Saidah: Yeah. Most music lovers these days aren’t really stuck to one genre, and the same goes for artists.
Beanez: I don’t think its possible anymore to remain true to hip-hop and get major success. I think it’s possible to stay true and get to a certain level but you will hit a wall and never break through. I think Sean Price is the perfect example. He is hip-hop to the core but it’s only the true heads that understand his value.

BBB: There’s been a wide-spread notion that “Hip-hop” is dead, do you feel that’s an accurate statement and how do you feel about the current state of hip-hop?

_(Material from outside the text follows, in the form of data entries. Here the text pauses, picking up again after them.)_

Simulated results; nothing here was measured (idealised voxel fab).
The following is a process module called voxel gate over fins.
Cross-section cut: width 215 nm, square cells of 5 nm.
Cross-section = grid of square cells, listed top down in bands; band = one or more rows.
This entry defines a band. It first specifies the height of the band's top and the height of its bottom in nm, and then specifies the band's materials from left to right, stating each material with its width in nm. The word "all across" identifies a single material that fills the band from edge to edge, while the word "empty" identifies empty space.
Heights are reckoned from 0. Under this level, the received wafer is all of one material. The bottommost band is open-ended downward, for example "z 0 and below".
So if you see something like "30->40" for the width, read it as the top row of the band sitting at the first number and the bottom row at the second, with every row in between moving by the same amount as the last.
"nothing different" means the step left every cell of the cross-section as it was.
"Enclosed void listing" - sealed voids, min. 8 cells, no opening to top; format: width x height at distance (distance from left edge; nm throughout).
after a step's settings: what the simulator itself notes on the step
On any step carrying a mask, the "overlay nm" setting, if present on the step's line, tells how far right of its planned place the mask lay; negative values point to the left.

1990: I don’t agree. It evolved, just like every other music genre.  I bet if a dope “boom-bap” group was marketed correctly they would have just as much chance at success as a “swag” rapper, ha ha. I don’t even know what to call it.  Nah though, (Hip-Hop’s) not at all dead, (it’s) re-born.
Saidah: Hip-Hop isn’t dead, it’s just changing, j ust as it always has been changing. Yes, Hip-Hop isn’t what it used to be in the 90s, but same goes for other genres. Everything changes and evolves, it’s not a bad thing, it’s just different.
Beanez: I think it’s alive and well. Hip-hop ain’t dead it just lives in the clubs. People wanna party and the music is a reflection. Hip-hop now is just going through it’s changes (but) it will always be around. Hip-hop is fine.

BBB: Because of this, would you say that we are at a point in music where it is extremely difficult to achieve infamy in the genre of hip-hop?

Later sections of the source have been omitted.